For the Government, a Step Forward on Mortgages
Mortgage giants Fannie Mae and Freddie Mac are going to speed up loan modifications for hundreds of thousands of borrowers, the government announced today.
As we said earlier, some help for homeowners couldn’t come too soon, given all that’s been done for banks, insurance companies, and anyone else with their hands out.
This new effort isn’t as widespread as some housing advocates have been pushing for – it applies only to Fannie and Freddie loans, and there are restrictions on who can qualify – but since the two agencies hold half of all the nation’s mortgages, streamlining modifications is an important move. The government hopes more lenders and servicers will follow suit, the Wall Street Journal says.
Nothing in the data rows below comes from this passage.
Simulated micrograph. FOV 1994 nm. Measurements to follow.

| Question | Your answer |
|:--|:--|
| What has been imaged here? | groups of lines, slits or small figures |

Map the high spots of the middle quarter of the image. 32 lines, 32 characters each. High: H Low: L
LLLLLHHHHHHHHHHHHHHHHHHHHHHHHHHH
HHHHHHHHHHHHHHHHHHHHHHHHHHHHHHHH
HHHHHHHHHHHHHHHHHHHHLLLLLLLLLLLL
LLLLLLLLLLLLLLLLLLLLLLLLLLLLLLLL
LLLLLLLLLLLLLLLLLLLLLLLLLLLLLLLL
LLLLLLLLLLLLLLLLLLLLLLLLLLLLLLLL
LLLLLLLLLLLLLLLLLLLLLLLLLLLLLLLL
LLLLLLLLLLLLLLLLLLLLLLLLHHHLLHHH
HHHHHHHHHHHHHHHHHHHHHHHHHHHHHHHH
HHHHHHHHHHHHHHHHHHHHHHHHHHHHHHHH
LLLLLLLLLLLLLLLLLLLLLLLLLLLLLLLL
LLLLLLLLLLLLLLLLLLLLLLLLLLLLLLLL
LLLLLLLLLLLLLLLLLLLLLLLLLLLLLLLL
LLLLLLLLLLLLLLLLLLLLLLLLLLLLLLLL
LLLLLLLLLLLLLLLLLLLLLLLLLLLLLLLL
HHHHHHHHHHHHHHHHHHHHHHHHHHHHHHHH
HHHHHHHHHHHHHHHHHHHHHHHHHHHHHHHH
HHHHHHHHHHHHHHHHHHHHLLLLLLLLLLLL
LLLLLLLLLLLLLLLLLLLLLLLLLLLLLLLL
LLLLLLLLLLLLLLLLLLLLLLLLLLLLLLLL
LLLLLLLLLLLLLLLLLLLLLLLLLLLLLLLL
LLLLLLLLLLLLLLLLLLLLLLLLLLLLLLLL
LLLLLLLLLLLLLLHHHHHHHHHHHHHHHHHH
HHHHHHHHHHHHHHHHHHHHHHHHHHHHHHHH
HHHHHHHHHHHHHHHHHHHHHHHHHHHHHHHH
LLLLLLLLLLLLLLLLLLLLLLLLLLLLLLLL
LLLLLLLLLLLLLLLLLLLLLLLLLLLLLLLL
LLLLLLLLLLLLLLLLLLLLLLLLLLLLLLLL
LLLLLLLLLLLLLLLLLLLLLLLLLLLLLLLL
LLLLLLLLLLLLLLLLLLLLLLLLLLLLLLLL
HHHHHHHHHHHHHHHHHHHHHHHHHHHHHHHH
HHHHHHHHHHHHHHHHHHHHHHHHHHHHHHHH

I think the most important thing about this latest plan is that it includes paying services to do loan modifications. One holdup in redoing loans has been the lack of financial incentives for servicers, who stand to earn more by foreclosing.
From the Journal:
Servicers are expected to be paid $800 for a successful modification and loan investors are expected to reimburse servicers for certain fees associated with the modification. There will be a 90-day trial period, and if borrowers successfully make payments for those 90 days the modification will be formally approved.
That seems more than fair to me. The government still is working on a more sweeping plan, but this one certainly is a good start, and it’s more help for homeowners than we’ve seen so far.
It’s far too early to call this a trend, and to expect more in the immediate future. But the move pushes forward the slow, incremental progress being made toward more loan modifications, and toward helping more homeowners. Congress passed that $700 billion bailout bill in short order. Helping homeowners clearly is going take longer, with plenty of complications. But it inched ahead a bit more today, and that’s a hopeful sign.